Add GraniteRMSNorm by NielsRogge · Pull Request #33177 · huggingface/transformers

NielsRogge · 2024-08-28T19:02:24Z

What does this PR do?

This PR is a follow-up of #31502 which broke Transformers for PyTorch < 2.4.

HuggingFaceDocBuilderDev · 2024-08-28T19:21:42Z

The docs for this PR live here. All of your documentation changes will be reflected on that endpoint. The docs are available until 30 days after the last update.

mayank31398 · 2024-08-28T20:07:40Z

Hi this makes sense.
I had added the nn.RMSNorm class
but looks like there is some issue with fp16 as well: pytorch/pytorch#134106

ArthurZucker

thanks

NielsRogge · 2024-08-29T14:46:14Z

Should I run slow tests or can this be merged as-is?

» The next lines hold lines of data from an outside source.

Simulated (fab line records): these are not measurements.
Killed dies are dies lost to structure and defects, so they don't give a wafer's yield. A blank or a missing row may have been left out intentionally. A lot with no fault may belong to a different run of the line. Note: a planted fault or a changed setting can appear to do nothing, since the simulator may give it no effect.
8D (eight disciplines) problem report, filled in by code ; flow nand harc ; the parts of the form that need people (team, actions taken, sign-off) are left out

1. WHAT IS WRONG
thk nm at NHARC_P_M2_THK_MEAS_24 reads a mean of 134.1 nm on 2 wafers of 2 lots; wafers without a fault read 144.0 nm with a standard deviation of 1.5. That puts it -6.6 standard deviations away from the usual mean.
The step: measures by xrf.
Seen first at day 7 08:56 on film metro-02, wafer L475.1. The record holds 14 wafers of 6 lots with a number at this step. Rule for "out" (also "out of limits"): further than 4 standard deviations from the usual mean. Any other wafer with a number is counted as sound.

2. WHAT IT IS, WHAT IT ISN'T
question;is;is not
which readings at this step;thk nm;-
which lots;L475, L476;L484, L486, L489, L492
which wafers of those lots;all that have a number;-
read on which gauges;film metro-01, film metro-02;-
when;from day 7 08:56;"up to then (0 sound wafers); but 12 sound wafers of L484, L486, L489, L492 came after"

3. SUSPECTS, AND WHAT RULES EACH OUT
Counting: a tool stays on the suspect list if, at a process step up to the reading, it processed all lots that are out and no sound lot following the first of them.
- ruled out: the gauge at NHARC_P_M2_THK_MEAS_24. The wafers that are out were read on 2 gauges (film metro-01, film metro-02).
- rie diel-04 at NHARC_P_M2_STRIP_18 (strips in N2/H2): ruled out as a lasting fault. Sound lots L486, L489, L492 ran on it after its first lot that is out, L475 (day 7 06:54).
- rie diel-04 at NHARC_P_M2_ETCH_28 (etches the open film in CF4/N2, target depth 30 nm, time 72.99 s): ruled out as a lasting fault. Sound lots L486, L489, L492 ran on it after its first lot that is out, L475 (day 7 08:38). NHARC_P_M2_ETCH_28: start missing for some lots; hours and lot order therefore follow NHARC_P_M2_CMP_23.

mayank31398 · 2024-08-29T15:02:29Z

might be better to run slow tests on the granite class @NielsRogge

NielsRogge · 2024-08-30T10:30:16Z

Seems like the slow tests are failing (cc @ydshieh), but I assume it's safe to merge this PR since the following passes

from torch import nn
import torch


class GraniteRMSNorm(nn.Module):
    def __init__(self, hidden_size, eps=1e-6):
        """
        GraniteRMSNorm is equivalent to T5LayerNorm
        """
        super().__init__()
        self.weight = nn.Parameter(torch.ones(hidden_size))
        self.variance_epsilon = eps

    def forward(self, hidden_states):
        input_dtype = hidden_states.dtype
        hidden_states = hidden_states.to(torch.float32)
        variance = hidden_states.pow(2).mean(-1, keepdim=True)
        hidden_states = hidden_states * torch.rsqrt(variance + self.variance_epsilon)
        return self.weight * hidden_states.to(input_dtype)

    def extra_repr(self):
        return f"{tuple(self.weight.shape)}, eps={self.variance_epsilon}"
    

a = torch.nn.RMSNorm(10)

b = GraniteRMSNorm(10)

assert a.weight.shape == b.weight.shape

c = torch.randn(1, 10)

assert torch.allclose(a(c), b(c))

iamsaurabhgupt · 2024-08-30T19:24:01Z

when will this release to fix transformers?
creating lot of conflicts as pytorch==2.4 is not supported by many packages like vllm, flash_attn, etc.

mayank31398 · 2024-08-30T20:32:16Z

@ArthurZucker can you merge this?
I will create a new PR for fixing the slow tests.
Looks like its blocking the DeepSpeed team.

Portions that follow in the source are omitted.